2
As the Committee on the Elimination of Racial Discrimination would say, there
are some forms of racial discrimination that have a unique and specific impact on ethnic
minority women. This is why governments must take into account, in social policies and
programs planned and implemented, the disadvantageous situation of women who are
victims of multiple discrimination. The process must include well-documented reports on
concrete measures taken to implement both national and international mechanisms that
seek to eliminate all forms of discrimination against women of African ancestry.
Before proposing feasible solutions and mentioning practices that help overcome
the complex situation of Afro-Latino women, I want to briefly explain critical aspects of
their history as well as cultural, political and socio-economic factors affecting them.
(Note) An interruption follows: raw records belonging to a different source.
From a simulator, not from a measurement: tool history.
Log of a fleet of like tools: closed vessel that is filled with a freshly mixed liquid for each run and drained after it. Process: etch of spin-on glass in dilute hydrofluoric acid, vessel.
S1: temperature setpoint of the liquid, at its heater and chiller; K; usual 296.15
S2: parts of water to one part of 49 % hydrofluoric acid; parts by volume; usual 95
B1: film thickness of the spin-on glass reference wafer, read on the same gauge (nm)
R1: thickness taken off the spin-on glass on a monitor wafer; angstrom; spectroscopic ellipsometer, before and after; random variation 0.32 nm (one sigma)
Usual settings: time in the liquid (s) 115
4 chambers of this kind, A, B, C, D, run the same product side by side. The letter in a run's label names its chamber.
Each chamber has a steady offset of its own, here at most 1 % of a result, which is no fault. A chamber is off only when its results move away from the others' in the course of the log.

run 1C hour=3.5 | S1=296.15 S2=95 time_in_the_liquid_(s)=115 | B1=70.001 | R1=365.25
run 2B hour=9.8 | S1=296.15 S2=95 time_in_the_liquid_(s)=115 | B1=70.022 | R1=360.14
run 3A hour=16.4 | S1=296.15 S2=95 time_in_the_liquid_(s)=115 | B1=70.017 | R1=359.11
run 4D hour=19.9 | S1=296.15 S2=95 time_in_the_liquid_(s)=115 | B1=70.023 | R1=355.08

In the course of my research as an academic, activist and ethnic rights advisor for
the Afro-Latinos Project, which I strongly encourage you to explore, www.afrolatinos.tv,
I have turned to materials from historical archives and documents to explain the causes
and characteristics of racism, gender discrimination and exclusion in Latin America, and
why such problems have not been eradicated. Based on these materials, one can conclude
that once slavery was abolished, the majority of Afro-Latino women found themselves in
the same multiple-discrimination environment they faced as slaves, suffering the negative
consequences of denigrating discourses and extremely-offensive actions that were spread
through the education system and beyond.
Our audiovisual materials have also documented the reproduction of the so-called
socio-racial structure that comes from colonial times and institutionalized abuses against
Afro-Latinas, despite Constitutions and laws promoting the existence of a society formed
by free men and women living under the same judicial and human rights conditions.